As the chilling winters receive a farewell from the approaching spring, people in India come to a full mode celebrating with festivals such as Holi. Sadly, for most of us this festival is now only a matter of enjoying getting a holiday from work. But if you’re eager to see a real show of colors, there are numerous places in India we recommend you visit and explore the true spirit of Holi. Here’s a list of such places:
5. Barsana (Uttar Pradesh)
Although, the festival of Holi is celebrated with great joy and excitement in all corners of India, but the Holi of Barsana is exceptionally famous. Located near Mathura, the native village of Lord Krishna, Barsana celebrates Holi with a tradition where women gather in groups and beat men from the neighboring village with sticks.
Sounds a bit crazy, but it is seriously more fun that one can ever expect. The tradition has a famous legend associated with the love of Lord Krishna and his adored Radha, where the playful Lord Krishna teased Radha and her friends on the festive day of Holi and as result was chased back to his native village (Nandgaon) with sticks.
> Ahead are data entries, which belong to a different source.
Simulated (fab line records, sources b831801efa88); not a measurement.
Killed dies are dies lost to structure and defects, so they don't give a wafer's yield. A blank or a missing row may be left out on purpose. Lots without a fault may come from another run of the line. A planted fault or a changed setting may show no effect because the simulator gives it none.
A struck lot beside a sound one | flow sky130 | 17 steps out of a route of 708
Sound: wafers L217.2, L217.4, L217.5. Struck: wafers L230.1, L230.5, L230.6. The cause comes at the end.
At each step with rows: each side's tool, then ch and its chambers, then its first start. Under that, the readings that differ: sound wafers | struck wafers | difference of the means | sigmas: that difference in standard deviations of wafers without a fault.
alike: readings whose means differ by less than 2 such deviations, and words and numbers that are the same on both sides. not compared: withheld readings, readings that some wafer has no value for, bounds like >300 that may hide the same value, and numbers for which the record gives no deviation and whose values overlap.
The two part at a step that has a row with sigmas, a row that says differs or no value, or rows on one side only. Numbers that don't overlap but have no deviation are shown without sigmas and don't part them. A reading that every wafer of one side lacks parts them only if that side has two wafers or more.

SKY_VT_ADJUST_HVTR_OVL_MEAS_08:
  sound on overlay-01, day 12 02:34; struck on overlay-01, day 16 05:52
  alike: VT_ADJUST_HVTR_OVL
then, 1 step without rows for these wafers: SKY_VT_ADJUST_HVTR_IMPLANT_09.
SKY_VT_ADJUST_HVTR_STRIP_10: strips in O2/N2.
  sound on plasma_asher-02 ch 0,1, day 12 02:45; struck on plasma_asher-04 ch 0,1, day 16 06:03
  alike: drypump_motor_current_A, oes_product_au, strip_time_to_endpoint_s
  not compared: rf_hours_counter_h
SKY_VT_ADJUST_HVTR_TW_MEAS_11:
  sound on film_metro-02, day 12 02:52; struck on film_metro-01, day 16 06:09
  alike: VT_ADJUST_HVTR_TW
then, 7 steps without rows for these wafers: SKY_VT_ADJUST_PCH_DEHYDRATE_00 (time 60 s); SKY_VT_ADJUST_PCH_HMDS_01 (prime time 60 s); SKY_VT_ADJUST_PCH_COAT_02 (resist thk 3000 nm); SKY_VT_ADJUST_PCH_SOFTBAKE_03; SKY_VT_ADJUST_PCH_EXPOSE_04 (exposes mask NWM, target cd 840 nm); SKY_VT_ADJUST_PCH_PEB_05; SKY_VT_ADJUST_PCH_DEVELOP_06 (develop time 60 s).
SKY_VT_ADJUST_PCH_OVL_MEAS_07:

In the present times too men from Nandgaon come to Barsana to play Holi with Gopis, but are chased back by the Gopis with sticks. The festival lasts for more than two days and the atmosphere looks vibrant with colors, songs, thandai and rose petals.
4. Rajasthani Holi (Rajasthan)
The state of Rajasthan has been admired for its traditional and colorful art and paintings, so how can the land of Maharajas be separated from the festival of colors. The festival begins in the same traditional manner as Banaras, where people from villages gather around a huge bonfire and perform folk dance with traditional songs.
On the festive day, the air and streets get painted with bright Holi colors.
The most spectacular aspect of the Rajasthani Holi is the Royal Rajput warriors riding their steeds through the streets and greeting the populace. Other famous traditional Holi events in Rajasthan include functions of Mali Holi, Gair at Godji, Braj Mahotsav and Dolchi Holi at Bikaner.
3. Hola Mohalla (Punjab)
Punjabis have their own style of doing everything. They celebrate the festival of Holi as Hola or Hola Mohalla. Like most traditional Punjabi festivals, Holi gets a new meaning and importance in the land of five rivers. The real Hola Mohalla celebrations begin the day after the actual Holi ends at Anandpur Sahib, where people gather in large numbers.
The festive celebrations continuous for three days and during this time devotees organize processions that are carried out within the localities of Anandpur Sahib. While demonstrating their martial skills the procession leads the gathering with people sprinkling colored powders on each other and sing and dance to folk tunes.
Also Read: 30 Fun Signs For A Punjabi
2. Kumaoni Holi (Uttarakhand)
The festival of Holi has its own carouses in the Kumaon region of Uttarakhand. Popularly known as the Kumaoni Holi, the festival holds a major significance for Kumaoni people as they celebrate Holi to make the triumph of good over evil. Considered to have originated from the Baithaki Holi of the Chand Kings, the festival is still celebrated with huge fanfare.
The celebrations are widely famous for the musical touch and conventional stories, customs and spirituality associated with Holi. Among the different communal Holi gatherings, Baithaki Holi, Khari Holi and the Mahila Holi are the most interesting ones.
The famous Baithki Holi begins from the customary Hindu temples as the local professional singers set the atmosphere of the gathering. The Khari Holi on the other side is generally celebrated in the rural areas of Kumaon region and has its own colors with traditional dresses, music and impressive dance groups adorning the occasion.
1. Dol Purnima (Bengal)
In some parts of the country like mainstream Bengal and Odissa, Holi takes the form of Dol Jatra or Dol Purnima. Apart from sprinkling colors and water fights, the festival in Bengal is celebrated as a dedication to the love of Lord Krishna and Radha. On this day, devotees decorate the idols of Radha and Krishna and place them on the decked swings for a walk to the streets around the temples.
The celebratory atmosphere becomes more mesmerizing as devotes wait for their chance to swing the decked swing of Radha- Krishna. As the procession mounts with colors being sprinkled on the devotees, women gather in groups around the swing and perform cultural dances on traditional Bengali bhajans. The festival holds great importance for the Bengali communities as the occasion also commemorates the birthday of Nimai, Gauranga and Chaitanya Mahaprabhu of Bengal.